15  Working with Chart Types

15.1 Alternatives to a Box Plot

Box plots are great, but they can be so incredibly boring. Also, even if you are used to looking at box plots, remember there might be plenty people looking at your plot that have never seen a box and whisker plot before.
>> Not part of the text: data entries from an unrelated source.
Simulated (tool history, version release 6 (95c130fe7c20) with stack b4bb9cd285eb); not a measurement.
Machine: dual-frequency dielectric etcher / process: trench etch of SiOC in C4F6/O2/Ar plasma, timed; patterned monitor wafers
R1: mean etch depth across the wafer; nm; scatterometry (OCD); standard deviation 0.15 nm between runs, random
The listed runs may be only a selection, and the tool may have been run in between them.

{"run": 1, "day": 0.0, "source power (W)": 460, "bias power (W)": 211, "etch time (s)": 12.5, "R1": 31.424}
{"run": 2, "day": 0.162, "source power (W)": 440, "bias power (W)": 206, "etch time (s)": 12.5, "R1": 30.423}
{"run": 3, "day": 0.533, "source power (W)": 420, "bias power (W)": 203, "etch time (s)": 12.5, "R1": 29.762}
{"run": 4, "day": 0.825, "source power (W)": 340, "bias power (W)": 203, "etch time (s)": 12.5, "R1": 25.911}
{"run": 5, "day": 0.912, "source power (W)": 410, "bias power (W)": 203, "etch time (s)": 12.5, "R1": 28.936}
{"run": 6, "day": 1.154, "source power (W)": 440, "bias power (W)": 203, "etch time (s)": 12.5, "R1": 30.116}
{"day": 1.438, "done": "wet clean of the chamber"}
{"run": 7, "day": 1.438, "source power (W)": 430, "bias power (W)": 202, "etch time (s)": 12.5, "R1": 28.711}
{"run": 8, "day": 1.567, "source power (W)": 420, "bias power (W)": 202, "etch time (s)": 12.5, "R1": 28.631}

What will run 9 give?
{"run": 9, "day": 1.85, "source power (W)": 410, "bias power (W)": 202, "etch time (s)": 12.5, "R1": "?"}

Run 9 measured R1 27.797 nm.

Recall: Box and Whiskers Plot

A box-and-whisker plot (sometimes called simply a box plot) is a histogram-like method of displaying data, invented by J. Tukey. The thick middle line notates the median, also known as quartile Q2. The limits of the box are determined by the lower and upper quartiles, Q1 and Q3. The box contains thus 50% of the data and is called “interquartile range” (IQR). The length of the whiskers is determined by the most extreme values that are not considered as outliers (i.e. values that are within 3/2 times the interquartile range).
Fig: Structure of a Boxplot

There are alternatives, but first we are plotting a common box plot:

g <-
  ggplot(chic, aes(x = season, y = o3,
                   color = season)) +
    labs(x = "Season", y = "Ozone") +
    scale_color_brewer(palette = "Dark2", guide = "none")

g + geom_boxplot()

15.1.1 Alternative: Plot of Points

Let’s plot just each data point of the raw data:

g + geom_point()

Not only boring but uninformative. To improve the plot, one could add transparency to deal with overplotting:

g + geom_point(alpha = .1)

However, setting transparency is difficult here since either the overlap is still too high or the extreme values are not visible. Bad, so let’s try something else.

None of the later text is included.